Showing posts with label Thomas Picton. Show all posts
Showing posts with label Thomas Picton. Show all posts

Thursday, February 3, 2022

Next door to immortal

This item originally appeared in the New York Sachem, a weekly newspaper affiliated with the nativist Order of United Americans party. Founded in 1852 by Henry William Herbert aka Frank Forester (1807-1858) and his protΓ©gΓ© Thomas Picton (1822-1891), The Sachem was edited by Picton with later assistance from George G. Foster, William North, and other talented New York journalists. 

Perhaps it was the chivalrous "Colonel" Tom Picton who regarded Mardi as "next door to immortal."


There is some hope for England! A lord has been sent for twelve months to the house of correction. Think of this, ye Britishers! a real live lord, one of the dii minores or demi-gods, as Herman Mellville hath it, in his next-door-to-immortal Mardi! The report is explicit; his hair was cut to the regulation felon clip; he was washed and shaved; we fear his cherished moustaches must have been sacrificed by the relentless fates, or rather by the adamantine turnkeys; furthermore, he was dressed in a suit of pepper and salt, and condemned to the--we speak the word with a slight nervous twitch of horror--TO THE MILL. Yes, reader, at this precise moment, the Noble Lord Frankfort is engaged in the remarkably monotonous employment of the perpetually walking up stairs, without ever getting any higher. If the reader has ever been on the treadmill--we do not mean professionally, but experimentally--he will understand and appreciate the sufferings of this fallen angel from the empyrean of British aristocracy. Lord F. was a great scamp; no doubt he was a[s] thoroughly debauched and degraded a specimen of a rowdy lord as one might hope to meet on a summer day. Nevertheless it is satisfactory to reflect that even this titled "ne'er do weel" can be made eminently useful to the cause of justice. This punishment is an example to his fellow nobles. It vindicates the majesty of the law and the equality of justice. 
N. Y. Sachem.

Reprinted in the Helena, Arkansas Southern Shield on February 26, 1853; and Cleveland OH Plain Dealer on March 7, 1853.

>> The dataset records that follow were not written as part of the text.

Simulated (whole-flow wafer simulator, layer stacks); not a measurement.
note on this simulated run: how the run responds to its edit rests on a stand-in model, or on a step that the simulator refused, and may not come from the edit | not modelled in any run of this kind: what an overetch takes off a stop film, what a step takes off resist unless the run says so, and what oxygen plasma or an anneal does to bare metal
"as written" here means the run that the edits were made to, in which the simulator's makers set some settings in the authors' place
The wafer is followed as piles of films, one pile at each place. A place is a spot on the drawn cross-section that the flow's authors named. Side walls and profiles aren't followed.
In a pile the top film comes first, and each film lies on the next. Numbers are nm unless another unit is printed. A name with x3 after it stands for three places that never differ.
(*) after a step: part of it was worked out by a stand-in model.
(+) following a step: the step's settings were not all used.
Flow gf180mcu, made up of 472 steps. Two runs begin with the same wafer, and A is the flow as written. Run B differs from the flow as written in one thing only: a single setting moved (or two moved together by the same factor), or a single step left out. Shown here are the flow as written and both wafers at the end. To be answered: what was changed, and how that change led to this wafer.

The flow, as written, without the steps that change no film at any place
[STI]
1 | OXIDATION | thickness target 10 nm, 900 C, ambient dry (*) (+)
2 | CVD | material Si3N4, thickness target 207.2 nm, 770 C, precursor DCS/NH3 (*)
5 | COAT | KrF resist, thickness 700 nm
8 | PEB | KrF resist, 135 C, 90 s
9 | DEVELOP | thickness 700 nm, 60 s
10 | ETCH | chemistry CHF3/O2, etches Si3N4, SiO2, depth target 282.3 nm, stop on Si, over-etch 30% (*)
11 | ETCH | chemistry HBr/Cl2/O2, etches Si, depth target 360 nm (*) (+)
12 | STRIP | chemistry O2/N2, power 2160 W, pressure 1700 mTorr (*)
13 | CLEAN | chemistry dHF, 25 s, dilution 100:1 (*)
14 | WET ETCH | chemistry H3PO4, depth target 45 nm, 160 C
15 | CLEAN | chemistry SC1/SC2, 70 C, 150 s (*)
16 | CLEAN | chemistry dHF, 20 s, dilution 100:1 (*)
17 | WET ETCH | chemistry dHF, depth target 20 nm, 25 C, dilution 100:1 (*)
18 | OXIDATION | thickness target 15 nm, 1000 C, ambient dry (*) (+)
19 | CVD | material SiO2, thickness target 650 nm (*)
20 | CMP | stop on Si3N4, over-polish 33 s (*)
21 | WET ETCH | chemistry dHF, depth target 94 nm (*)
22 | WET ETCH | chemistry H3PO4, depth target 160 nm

In Mardi, and a Voyage Thither, Melville's narrator masquerades as Taji, one of the "demi-gods" recalled so fondly by the New York Sachem editor. 

Samoa now gave me to understand, that from all he could learn, the Islanders regarded me as a superior being. They had inquired of him, whether I was not white Taji, a sort of half-and-half deity, now and then an Avatar among them, and ranking among their inferior ex-officio demi-gods. To this, Samoa had said ay; adding, moreover, all he could to encourage the idea. 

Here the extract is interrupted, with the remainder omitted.